I am just completing a book on the history of Adventist Church organization in which I suggest a three-tiered, totally restructured model that is arranged in such a way as to capture the advantages of a worldwide church while at the same time providing for local initiatives. More and more Adventists are realizing that there are other ways to structure the church in the postmodern world that would free up both money and workers for finishing God’s work on earth. Too much money, claim many, is being used to run the machinery, as if the machinery were an end in itself. Many of the potential opportunities of the future are contingent upon successful restructuring in a manner that will free up resources. This task may be one of the greatest challenges we face at the beginning of the twenty-first century.

Holy Spirit
If I were the devil, I would make Adventists fearful of the Holy Spirit. Too many of us fear Pentecostalism when we think of the topic of the Holy Spirit. On the other hand, we need to remember the Bible teaching about the necessity of the Spirit in Christian work, and Ellen White taught that the reception of the Holy Spirit brings all other blessings in its train.

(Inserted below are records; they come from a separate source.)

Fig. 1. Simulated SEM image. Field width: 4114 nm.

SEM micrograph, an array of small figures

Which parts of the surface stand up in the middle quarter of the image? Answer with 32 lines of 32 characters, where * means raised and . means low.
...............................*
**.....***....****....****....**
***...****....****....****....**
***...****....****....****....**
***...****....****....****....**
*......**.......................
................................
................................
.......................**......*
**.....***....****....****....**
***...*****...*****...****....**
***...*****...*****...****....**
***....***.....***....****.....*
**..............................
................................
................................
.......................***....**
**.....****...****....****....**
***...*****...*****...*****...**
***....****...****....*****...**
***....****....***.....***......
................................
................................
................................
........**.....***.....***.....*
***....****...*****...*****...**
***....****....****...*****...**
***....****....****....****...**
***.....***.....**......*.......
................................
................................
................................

Some years ago I noted at a General Conference presentation that Adventists don’t really believe the 27 fundamental beliefs. Especially the one about spiritual gifts. We believe in spiritual gift rather than gifts, and most of us restrict that gift to one person who’s been safely in her grave for the past 85 years. What would it be like if suddenly today in the pulpit I got the gift of tongues, a true gift? I might be carried off. What if I got a true gift of prophecy? There would most likely be a massive committee to study the situation for the next 10 years. Now, I have to admit that even talking about such things makes me nervous, because the Spirit is impossible to control.

On the other hand, we have the promise in Joel 2 of the spiritual outpouring in the last days, a spiritual outpouring that will most likely split the church right down the middle. How much do we really think about the Holy Spirit and the outpouring of the latter rain? Are we so focused on goals and structures and human endeavor that we have forgotten the essential power behind each of them? What steps can be taken to allow the Spirit its proper place within Adventism? Or do we hope to complete our work without His troublesome presence?

Numbers Game
If I were the devil, I would encourage the denomination to keep playing the numbers game. The worst thing that ever happened to Adventists was learning how to count. We count numbers, churches, institutions, money, and everything else. While numbers may have their proper place, they have very little to do with the reality of a finished work. One result of the numbers game is that we tend to put our money where we can get the most baptisms for the least money. Where we can get the most results. That has meant that we have not put the kind of effort needed into those parts of the world that are the most difficult to reach. In the North American Division the most difficult group to evangelize happens to be Caucasian. Some years ago I wrote the division president that if we didn’t start putting more effort toward creatively evangelizing that self-satisfied group, in 50 years the largest unreached people group in the world could be White North Americans.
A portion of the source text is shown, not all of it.